Verse 28
Paul listed eight kinds of members with special functions. This list differs somewhat from the one in 1 Corinthians 12:8-10 where he identified nine manifestations of the Spirit’s working. This list, as the former one, is selective rather than exhaustive.
The ranking of these gifted individuals is evidently in the order of the importance of their ministries. When Paul said all the members were essential earlier (1 Corinthians 12:21) he did not mean that some did not have a more crucial function to perform than others. He did not mention this distinction there because he wanted each member to appreciate the essential necessity of every other member. In another sense, however, some gifts are more important than others (1 Corinthians 12:31; 1 Corinthians 14:1).
God called and gifted the apostles to plant and to establish the church in places the gospel had not yet gone. Apostello means to send out, so it is proper to think of apostles as missionaries. Prophets were the channels through whom God sent His revelations to His people (cf. Ephesians 2:20). Some of them also wrote the books of the New Testament. Teachers gave believers instruction in the Scriptures. Teachers were more important in the church than the prophets who simply gave words of edification, exhortation, and consolation (1 Corinthians 14:3), but they were less important than the prophets who gave new authoritative revelation. The latter type of prophet is in view in this verse.
". . . a scholar will learn more from a good teacher than he will from any book. We have books in plenty nowadays, but it is still true that it is through people that we really learn of Christ." [Note: Barclay, The Letters . . ., p. 129.]
Workers of miracles and healers gave dramatic proof that the power of God was working in the church so others would trust Christ. They may have ministered especially to the Jews since the Jews looked for such indications of God’s presence and blessing (cf. 1 Corinthians 1:22). Helpers seem to have provided assistance of various kinds for people in need. Administrators managed and directed the affairs of the churches. Tongues-speakers bring up the rear in this list as being the least important of those mentioned. Paul said more about their relative importance in chapter 14.
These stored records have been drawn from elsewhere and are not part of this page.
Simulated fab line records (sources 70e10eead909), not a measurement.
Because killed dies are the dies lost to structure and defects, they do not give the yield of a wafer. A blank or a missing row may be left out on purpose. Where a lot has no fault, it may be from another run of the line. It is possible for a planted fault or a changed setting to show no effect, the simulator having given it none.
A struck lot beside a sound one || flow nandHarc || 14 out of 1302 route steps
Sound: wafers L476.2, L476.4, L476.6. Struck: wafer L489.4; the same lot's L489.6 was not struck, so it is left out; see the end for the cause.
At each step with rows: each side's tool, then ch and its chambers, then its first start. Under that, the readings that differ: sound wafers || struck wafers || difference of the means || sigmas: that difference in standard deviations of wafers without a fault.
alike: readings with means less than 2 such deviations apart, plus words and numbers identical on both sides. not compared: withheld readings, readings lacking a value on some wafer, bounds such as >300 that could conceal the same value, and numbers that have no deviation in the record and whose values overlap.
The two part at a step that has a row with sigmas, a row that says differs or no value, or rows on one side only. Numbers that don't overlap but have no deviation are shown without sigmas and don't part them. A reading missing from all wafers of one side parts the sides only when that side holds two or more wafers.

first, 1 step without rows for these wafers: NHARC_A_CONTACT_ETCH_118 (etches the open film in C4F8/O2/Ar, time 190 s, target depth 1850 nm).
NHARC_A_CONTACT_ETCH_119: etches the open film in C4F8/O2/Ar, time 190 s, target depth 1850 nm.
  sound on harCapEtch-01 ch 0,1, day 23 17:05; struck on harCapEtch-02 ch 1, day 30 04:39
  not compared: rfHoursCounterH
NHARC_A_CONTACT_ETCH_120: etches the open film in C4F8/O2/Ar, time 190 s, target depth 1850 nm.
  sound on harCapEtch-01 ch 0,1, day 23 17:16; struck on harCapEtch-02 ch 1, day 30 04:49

"The shortness of the list of charismata in Eph. iv. II as compared with the list here is perhaps an indication that the regular exercise of extraordinary gifts in public worship was already dying out." [Note: Robertson and Plummer, p. 281, footnote. Cf. A Dictionary of the Bible, "Lord’s Day," 3:141, by N. J. D. White.]
The traditional view is that Paul wrote Ephesians (ca. A.D. 62) some years after he wrote 1 Corinthians (ca. A.D. 56).
Be the first to react on this!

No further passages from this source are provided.